The following information is taken from the Year 2 10-K statement of McDonald’s Corporation.
The Company franchises and operates McDonald’s restaurants. Of the 32,478 restaurants in 117 countries at year-end Year 2, 26,216 were operated by franchisees [including 19,020 operated by conventional franchisees, 3,160 operated by developmental licensees, and 4,036 operated by foreign affiliated markets (affiliates)—primarily in Japan] and 6,262 were operated by the Company. Under our conventional franchise arrangement, franchisees provide a portion of the capital required by initially investing in the equipment, signs, seating and décor of their restaurant businesses, and by reinvesting in the business over time. The Company owns the land and building or secures long-term leases for both Company-operated and conventional franchised restaurant sites. This maintains long-term occupancy rights, helps control related costs, and assists in alignment with franchisees. In certain circumstances, the Company participates in reinvestment for conventional franchised restaurants. Under our developmental license arrangement, licensees provide capital for the entire business, including the real estate interest, and the Company has no capital invested. In addition, the Company has an equity investment in a limited number of affiliates that invest in real estate and operate or franchise restaurants within a market.
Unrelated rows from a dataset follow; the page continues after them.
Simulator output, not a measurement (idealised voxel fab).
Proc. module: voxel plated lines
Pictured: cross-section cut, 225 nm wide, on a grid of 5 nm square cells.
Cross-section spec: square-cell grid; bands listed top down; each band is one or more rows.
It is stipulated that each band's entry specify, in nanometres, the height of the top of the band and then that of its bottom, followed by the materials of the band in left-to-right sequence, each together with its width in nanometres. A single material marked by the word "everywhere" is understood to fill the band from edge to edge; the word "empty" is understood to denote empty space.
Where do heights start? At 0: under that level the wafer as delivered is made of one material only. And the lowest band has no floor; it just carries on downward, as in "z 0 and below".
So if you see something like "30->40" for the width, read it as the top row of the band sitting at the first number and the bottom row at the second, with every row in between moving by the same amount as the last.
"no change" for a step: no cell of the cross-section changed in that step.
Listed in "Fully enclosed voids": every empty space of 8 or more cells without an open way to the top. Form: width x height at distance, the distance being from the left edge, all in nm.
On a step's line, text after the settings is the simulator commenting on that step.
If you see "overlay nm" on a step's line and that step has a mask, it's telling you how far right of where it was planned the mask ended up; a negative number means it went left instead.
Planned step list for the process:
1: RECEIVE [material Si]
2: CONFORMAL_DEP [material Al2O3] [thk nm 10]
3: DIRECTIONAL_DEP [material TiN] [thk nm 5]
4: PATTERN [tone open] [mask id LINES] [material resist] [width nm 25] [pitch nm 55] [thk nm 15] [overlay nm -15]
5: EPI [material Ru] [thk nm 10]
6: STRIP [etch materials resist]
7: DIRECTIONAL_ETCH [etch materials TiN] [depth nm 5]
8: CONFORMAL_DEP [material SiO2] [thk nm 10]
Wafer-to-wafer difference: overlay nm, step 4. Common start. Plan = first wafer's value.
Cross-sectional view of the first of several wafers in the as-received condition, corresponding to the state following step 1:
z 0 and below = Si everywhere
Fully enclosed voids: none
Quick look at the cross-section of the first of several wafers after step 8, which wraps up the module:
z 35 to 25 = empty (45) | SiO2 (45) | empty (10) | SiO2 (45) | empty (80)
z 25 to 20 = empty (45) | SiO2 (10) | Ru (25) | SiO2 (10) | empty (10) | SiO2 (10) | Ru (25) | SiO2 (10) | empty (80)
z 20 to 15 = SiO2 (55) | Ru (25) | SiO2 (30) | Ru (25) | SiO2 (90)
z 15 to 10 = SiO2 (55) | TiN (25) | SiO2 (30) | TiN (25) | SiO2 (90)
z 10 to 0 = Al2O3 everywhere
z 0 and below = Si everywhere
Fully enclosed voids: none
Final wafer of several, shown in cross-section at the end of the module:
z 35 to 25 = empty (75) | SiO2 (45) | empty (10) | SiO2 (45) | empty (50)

The Company’s revenues consist of sales by Company-operated restaurants and fees from franchised restaurants operated by conventional franchisees, developmental licensees and affiliates. Sales by Company-operated restaurants are recognized on a cash basis. The Company presents sales net of sales tax and other sales-related taxes. Revenues from conventional franchised restaurants include rent and royalties based on a percent of sales with minimum rent payments, and initial fees. Revenues from restaurants licensed to affiliates and developmental licensees include a royalty based on a percent of sales, and may include initial fees. Continuing rent and royalties are recognized in the period earned. Initial fees are recognized upon opening of a restaurant or granting of a new franchise term, which is when the Company has performed substantially all initial services required by the franchise arrangement.

1. McDonald’s uses different critical events to recognize revenue for its different business activities. Identify the critical events and rank them from the most to the least conservative policy based on your judgment of the circumstances. For each source of revenue, does the chosen revenue recognition method satisfy both the critical event and the measurability criteria? If you don’t have enough information, discuss what additional information is needed to form a judgment on this issue.
2. McDonald’s believes that locally owned and operated restaurants help the Company maximize brand performance and are at the core of its competitive advantage, making McDonald’s not just a global brand but also a locally relevant one. To that end, for Year 1 and Year 2 combined, the Company refranchised (i.e., sold company-owned stores to franchisees) about 1,100 restaurants, increasing the percent of restaurants franchised worldwide to 81%. Briefly discuss the expected impacts of refranchising on McDonald’s financial statements.